October 16th - 8:10 p.m.
MM,

Any idea how much money a newspaper has to spend to recover a subscriber who canceled due to this money saving outsourcing?

Penny-wise, etc.

-- SCAM
Marshall in Evanston
October 17th - 10:45 a.m.
I'm benefiting from the "new alliance." As one who subscribes to both papers (and the NY Times), I finally get the Sun-Times delivered to my apartment door. As the only subscriber to that paper in a 195-unit building, which would not provide a building key to the devlivery person, I no longer have to ride the elevator and search the sidewalk for the paper.
carol felsenthal
October 17th - 4:08 p.m.
I had that problem on 10/2; didn't receive my sun-times and i called and after a while i couldn't just let it go. it was the most frustrating automated/menu nightmare i've ever experienced. Finally i ended up with a woman--I have no idea where she was but she sounded like she was here--who told me she handles commplaints for 10 newspapers; i gave up and read the paper on line, realizing once again i don't really need the paper newspaper. Don't they realize how counter productive such poor service is?
machiavelli
October 17th - 5:14 p.m.
Brilliant business plan by Tribune Co. Take millions of dollars from Sun-Times News Group while at the same time destorying their business with poor customer service!
fred newton
October 18th - 12:51 p.m.
Closer to YOUR home: ever since YOUR new format/ownership change/driver problems, I've been noticing the Reader in the "honor" (for lack of a better word) boxes and, methinks, YOU FOLKS also have a serious issues. why? 1. they're just thrown in the boxes unbundled and with the vinyl wrap! 2. they don't take one out and put it on the "face plate/window" for people to see they're in there (and the latest issue). sabotage? laziness?
Whatever: it's not helping you guys! PS if i DO come across this situation, i snap the vinyl AND take one out and put in the display window. you're welcome (but, hey, i can't go to all the boxes!)

Flakcat
October 18th - 3:43 p.m.
Same thing is going on with the STNG newspapers. I didn't get my Beacon-News for the first six days when they made the switch.

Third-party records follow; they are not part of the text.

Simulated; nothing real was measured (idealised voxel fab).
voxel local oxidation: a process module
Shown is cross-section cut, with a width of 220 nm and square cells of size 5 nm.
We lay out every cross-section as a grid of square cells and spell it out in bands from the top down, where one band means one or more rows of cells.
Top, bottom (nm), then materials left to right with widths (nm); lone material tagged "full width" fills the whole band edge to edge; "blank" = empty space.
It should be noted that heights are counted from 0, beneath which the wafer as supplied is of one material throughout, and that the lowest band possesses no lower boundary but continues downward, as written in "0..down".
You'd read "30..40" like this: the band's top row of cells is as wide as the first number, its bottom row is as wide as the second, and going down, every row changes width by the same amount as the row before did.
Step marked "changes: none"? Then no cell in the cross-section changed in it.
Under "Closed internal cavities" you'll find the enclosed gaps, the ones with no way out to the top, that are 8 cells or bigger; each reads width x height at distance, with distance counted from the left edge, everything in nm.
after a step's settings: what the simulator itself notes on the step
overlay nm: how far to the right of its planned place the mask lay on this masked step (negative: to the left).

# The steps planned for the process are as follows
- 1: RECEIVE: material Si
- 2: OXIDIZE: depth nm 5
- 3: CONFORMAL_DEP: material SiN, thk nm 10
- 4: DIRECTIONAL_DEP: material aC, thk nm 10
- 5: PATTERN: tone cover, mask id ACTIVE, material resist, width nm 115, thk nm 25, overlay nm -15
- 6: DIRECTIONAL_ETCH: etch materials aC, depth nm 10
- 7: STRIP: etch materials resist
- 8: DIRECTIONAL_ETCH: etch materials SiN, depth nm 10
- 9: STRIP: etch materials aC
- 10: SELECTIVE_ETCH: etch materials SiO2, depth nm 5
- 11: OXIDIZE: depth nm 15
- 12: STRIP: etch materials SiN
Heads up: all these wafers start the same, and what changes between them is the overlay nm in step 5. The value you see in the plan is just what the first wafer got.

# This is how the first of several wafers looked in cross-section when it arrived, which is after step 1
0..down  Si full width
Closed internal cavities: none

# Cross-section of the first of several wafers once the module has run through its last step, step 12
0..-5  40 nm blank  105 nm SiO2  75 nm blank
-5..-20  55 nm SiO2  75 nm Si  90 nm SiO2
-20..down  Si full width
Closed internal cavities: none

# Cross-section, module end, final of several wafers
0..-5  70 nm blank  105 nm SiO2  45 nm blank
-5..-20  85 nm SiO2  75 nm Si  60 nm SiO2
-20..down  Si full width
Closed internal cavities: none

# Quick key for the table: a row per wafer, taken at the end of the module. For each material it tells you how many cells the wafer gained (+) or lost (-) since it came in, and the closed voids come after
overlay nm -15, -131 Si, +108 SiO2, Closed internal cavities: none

Yesterday, I got a Sun-Times and USA Today. Unfortunately, I subscribe to the Beacon and the Sun-Times.
John McClelland
October 18th - 7:07 p.m.
I merely suspected, until now, that the alleged managements of the two papers would botch this. Manila? See the joke below. Some difficulty is inevitable in things like this; your piece seems to say it is even worse than that. Here in south Evanston, it's actually been better: The Sun-Times is right on the doorstep, not out in the parkway, bushes, or gutter anymore. I waited a couple of weeks to call and say give the carrier a pat on the back; no luck, nothing but busy signals and circuits-busy signals.
--Joke (I hope it's not prophesy): When corporate buy-ups of stadium naming rights move into international buyouts of pro sports by foreign office supply businesses, we'll see the Cardinals become the Calcutta Computers, the Sox become the Singapore Satellites, the Rockies the Darjeeling Desks, the Pirates the Berlin Paperweights -- and the Cubs will become the Manila Folders.
anonymous
October 18th - 8:25 p.m.
Several of the Sun-Times News Group's daily papers in smaller towns have been delivered by the Tribune in the past month according to this same deal. Or I should say, not delivered. At one paper I heard of, the publisher and some of the Sun-Times News Group upper management were actually overtime pay (which they almost never do for work-related overtime) if staff would come in during the first weekend or so of this delivery switch so they could answer phone calls from irate customers. They've gotten thousands of calls from subscribers seriously frustrated because their subscriptions to these smaller daily papers were interrupted by the shoddy delivery system now in place. So what happens? The corporate big wigs promote the Sun-Times News Group guy who came up with the idea. Amazing. Subscriptions have been canceled, and these papers are going to take an economic hit during a period that newspapers can ill afford one.
Tom Rowlen
October 19th - 2:28 p.m.
Being a now unemployed Distributor for the Sun-Times, you would think I had a lot to say, YOU GET WHAT YOU PAY FOR, When these idea's first came out of the trib doing times delivery, guess who was the last to know? ME, the perfect solution to a already intacked delivery scheme, would have been to employee the distributors already in place, and had the know how of what was going on. My office phone is still ringing, STOP calling me. I don't work there any more. Tom
Tom Rowlen
October 19th - 2:52 p.m.
OH just one more thing, if anyone has a job for a unemployed newspaperboy, drop me a line, @ www.publshrs.com Thanks Tom
Circ Man
October 20th - 11:44 a.m.
I believe a major contributing factor to the problems the newspaper industry is facing today can be linked to the elimination of youth carriers. Circulation numbers have taken a huge hit as customer service continues to spiral.Most customers miss the interaction with it's neighborhood carrier and personal business relationship that used to be. The incresed ad revenue that this move was inteded to generate never happened, in fact the oposite has occured as newspapers across the country continue to report losses. Newspaper execs. have no idea what an impact little Johnny had on their industry.